NASA looks to automate data sharing with government and commercial partners

NASA is focused on engineering, operations and safety data, said Chief Data Officer Ron Thompson, who plans to depart in July.
The Artemis I rocket is ferried atop its mobile launch platform back to the Vehicle Assembly Building at the Kennedy Space Center in Florida on April 26, 2022. (Photo by Gregg Newton / AFP via Getty Images)

NASA wants to automate data sharing with government and commercial partners to further its human exploration mission, with Artemis launches beginning no sooner than August.

Chief Data Officer Ron Thompson hopes NASA will start sharing operational data with Space Force Space Operations because currently partnerships occur on a programmatic basis.

NASA is rehearsing the launch of its Artemis 1 rocket in preparation for an uncrewed Orion spacecraft mission around the moon, the first in a series of voyages to ultimately land astronauts on Mars. But commercial partners designed and manufactured Artemis 1 components and will be responsible for sharing data on their performance with NASA.

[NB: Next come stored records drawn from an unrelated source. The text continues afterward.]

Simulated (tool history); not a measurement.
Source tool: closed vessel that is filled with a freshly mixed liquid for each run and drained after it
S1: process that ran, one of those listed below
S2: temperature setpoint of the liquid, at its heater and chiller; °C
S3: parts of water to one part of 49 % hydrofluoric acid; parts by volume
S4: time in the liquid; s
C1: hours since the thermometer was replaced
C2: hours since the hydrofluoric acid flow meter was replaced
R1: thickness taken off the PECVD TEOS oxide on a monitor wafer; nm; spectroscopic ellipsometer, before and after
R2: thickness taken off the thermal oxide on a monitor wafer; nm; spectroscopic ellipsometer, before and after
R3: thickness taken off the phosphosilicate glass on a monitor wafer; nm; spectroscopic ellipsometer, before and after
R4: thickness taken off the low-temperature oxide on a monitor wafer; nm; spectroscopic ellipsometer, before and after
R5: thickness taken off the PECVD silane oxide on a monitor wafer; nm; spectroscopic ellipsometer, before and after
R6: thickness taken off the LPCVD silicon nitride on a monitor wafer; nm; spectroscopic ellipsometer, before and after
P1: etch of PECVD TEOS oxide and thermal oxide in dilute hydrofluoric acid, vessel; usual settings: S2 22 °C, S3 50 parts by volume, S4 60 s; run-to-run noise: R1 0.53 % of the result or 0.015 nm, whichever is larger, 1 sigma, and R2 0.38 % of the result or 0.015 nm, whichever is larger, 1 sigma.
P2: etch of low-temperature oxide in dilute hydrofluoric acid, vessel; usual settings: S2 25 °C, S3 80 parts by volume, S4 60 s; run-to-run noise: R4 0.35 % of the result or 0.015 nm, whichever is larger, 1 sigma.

“We need to exchange operational data for these components as we integrate them and stack them,” Thompson said, during an AFCEA Bethesda webinar Thursday. “So it is important not to do that on paper; it is important to do this through an automated way that is not only there for the build but is there for if we have an event, god forbid, or when we go in the operations, too.”


That digital mindset is new to NASA, but it’s being woven into how the agency works with government and commercial partners, he added.

NASA is focusing on engineering, operations and safety data for its human operations, aeronautics and scientific research missions.

Interoperability with other agencies is a maturation of the Federal Data Strategy.

“We have to be better about how we exchange information across the federal space and with our citizens as well,” Thompson said.

Perhaps the best example of this is with supply chain risk management data, as all agencies work to identify which companies their goods and services are coming from, he added.


“A lot of organizations currently are getting that data independently,” Thompson said. “And we are not sharing it.”

Bilateral data-sharing agreements are part of the solution, but so is a Federal CDO Council subgroup focused on data sharing and led by the Department of Health and Human Services’ CDO, he added.

That subgroup is working to streamline data-sharing agreements and make them multi-agency use, but the end goal is to establish data-sharing enclaves — similar to how the Foundations for Evidence-Based Policymaking Act established an enclave for statistical agencies to share data more freely.

Thompson may not be around to see it. The government veteran of 32 years said he’s in the twilight of his career and will likely be transitioning to another role after July 8, though he’s not sure what that is just yet.